Major automotive companies are increasingly investing in robotics, sparking a cross-industry trend.
At the recently opened 2025 Guangzhou International Auto Show, the spotlight seems to have shifted away from cars: automotive companies generally did not present disruptive new technologies in the automotive field, but instead showcased humanoid robots as new selling points. GAC Group displayed the fourth-generation embodied intelligent robot GoMate Mini, while Xpeng Motors brought its new generation humanoid robot IRON to the stage.
As smart automotive technology temporarily enters a “window period,” humanoid robots have taken the “C position” at the Guangzhou Auto Show. Behind this is the trend of major automotive companies investing in robotics. In addition to GAC and Xpeng, companies like SAIC, BYD, Changan, and Chery have also entered the humanoid robot arena, with Tesla viewing robots as the “future” of the company.
This cross-industry trend has its rationale; the underlying technologies of robots and smart cars share commonalities. Functions and solutions such as intelligent perception, autonomous movement, route planning, and human-machine dialogue in cars can be transferred to robots. Just as some companies approach car manufacturing with a smartphone mindset, many automotive companies are also applying a “car-making mindset” to robot development. They hope to leverage their advantages in smart manufacturing, motion control, branding, and user engagement to establish a new track that translates into performance and valuation growth as a “second curve.”
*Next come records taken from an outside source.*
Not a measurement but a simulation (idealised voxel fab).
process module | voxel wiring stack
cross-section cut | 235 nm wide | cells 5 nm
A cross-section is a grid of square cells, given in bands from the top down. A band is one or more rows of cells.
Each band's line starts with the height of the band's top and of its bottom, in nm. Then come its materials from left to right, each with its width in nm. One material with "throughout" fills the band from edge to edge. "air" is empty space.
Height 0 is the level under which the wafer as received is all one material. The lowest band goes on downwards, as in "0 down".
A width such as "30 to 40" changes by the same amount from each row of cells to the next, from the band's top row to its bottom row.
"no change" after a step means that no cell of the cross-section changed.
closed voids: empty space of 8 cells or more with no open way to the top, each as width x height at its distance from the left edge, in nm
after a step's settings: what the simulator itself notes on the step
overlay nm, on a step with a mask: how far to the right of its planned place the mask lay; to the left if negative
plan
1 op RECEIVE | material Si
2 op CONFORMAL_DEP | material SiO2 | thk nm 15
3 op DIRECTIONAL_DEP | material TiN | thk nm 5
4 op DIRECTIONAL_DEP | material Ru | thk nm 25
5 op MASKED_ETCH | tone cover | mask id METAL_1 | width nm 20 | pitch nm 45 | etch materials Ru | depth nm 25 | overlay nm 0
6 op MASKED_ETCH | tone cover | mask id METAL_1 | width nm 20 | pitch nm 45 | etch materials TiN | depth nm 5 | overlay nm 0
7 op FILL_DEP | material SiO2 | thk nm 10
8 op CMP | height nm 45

In this wave of cross-industry enthusiasm, it is essential to maintain a cold reflection. The business logic and commercial stage of humanoid robots differ from those of cars, requiring high-intensity investment and long return cycles. Market education and ecosystem development will demand significant time and financial resources. If automotive companies blindly invest in the humanoid robot field, it may lead to long-term cash flow constraints and even trigger liquidity crises.
Moreover, the automotive industry has not yet fully emerged from the shadows of “price wars”; in the first nine months, the overall profit margin of China’s automotive industry was only 4.5%, below the average level of downstream industrial enterprises. In the third quarter, the combined profits of listed automotive companies in China were less than that of Toyota alone.
The author believes that the layout of humanoid robots should be a long-term strategy based on technological extensibility and genuine market demand, rather than a capital game chasing trends. By more cautiously balancing innovative investments and financial health, automotive companies can go further in the humanoid robot arena until the day of “spring blossoms.”